The introduction of a public sector e-learning standard could save taxpayers' money and lead to a virtual university for all civil servants, according to a senior academic.
Professor Steve Molyneux is calling for the adoption of a national e-learning standard to allow study materials to work across learning management systems.
Molyneux heads the Department for Education and Skills' Information and Communication Technology Research Centre, and is a member of the Government's Post-16 e-Learning strategy taskforce.
He is calling for an e-learning standards authority to sit within the Office of the e-Envoy and regulate and test compliance to the standard.
The initiative would reduce the time and effort of creating new learning resources, protect public investment by ensuring that users can't get locked into proprietary systems, and support open competition in the e-learning market, he said.
Molyneux explained that government investments in e-learning are currently being wasted because of incompatibilities between systems.
The Government has already made a strong commitment to investments in e-learning.
In January this year the NHS said it was investing in 1.2 million licences for the European Computer Driving Licence, and the Ministry of Defence has invested an undisclosed amount to open up e-learning opportunities to staff as part of a commitment to lifelong learning.
"Too much time and money is spent duplicating effort in reengineering and re-testing internet-based content," said Molyneux.
"What we need is a national agreement for a single conformance programme assessed by an independent body which gives us materials that work first time, every time and everywhere."
He also believes that nationwide standards would reduce the burden on already overstretched IT departments by guaranteeing interoperability between systems.
Although technical standards are emerging, including the Sharable Content Object Reference Model and the Aviation Industry Computer-Based Training Committee, the absence of testing authorities means that anyone can claim that their products conform.
"Some of the big players conform to standards, but the problem is that it's meaningless unless you can prove it," explained Molyneux.
The professor is to meet with the Office of the e-Envoy at the end of this month and is confident that a set of e-learning standards will be in place by the end of this year.

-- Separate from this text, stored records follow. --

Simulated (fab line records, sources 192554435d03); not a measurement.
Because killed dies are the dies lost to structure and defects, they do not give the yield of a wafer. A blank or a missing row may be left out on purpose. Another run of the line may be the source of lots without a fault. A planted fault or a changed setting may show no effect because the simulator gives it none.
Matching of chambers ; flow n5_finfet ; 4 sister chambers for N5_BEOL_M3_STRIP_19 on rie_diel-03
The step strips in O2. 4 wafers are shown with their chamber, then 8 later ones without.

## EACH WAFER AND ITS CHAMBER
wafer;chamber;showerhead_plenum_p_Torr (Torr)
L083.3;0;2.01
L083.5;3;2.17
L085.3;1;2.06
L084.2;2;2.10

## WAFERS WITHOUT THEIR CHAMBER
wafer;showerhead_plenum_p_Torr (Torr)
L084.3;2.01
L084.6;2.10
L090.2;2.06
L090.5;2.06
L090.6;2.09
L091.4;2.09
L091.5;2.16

"Only then will it provide a comfort blanket for selling into government," he said.
Colin Steed, chief executive of the Institute of IT Training, welcomed the idea but warned that technical standards needed to be mirrored with quality standards.
"It is as important, if not more so, to have content standards for the instructional design," he stated. "If content is going to conform to technical standards, but not engage the learner, they may as well read a book."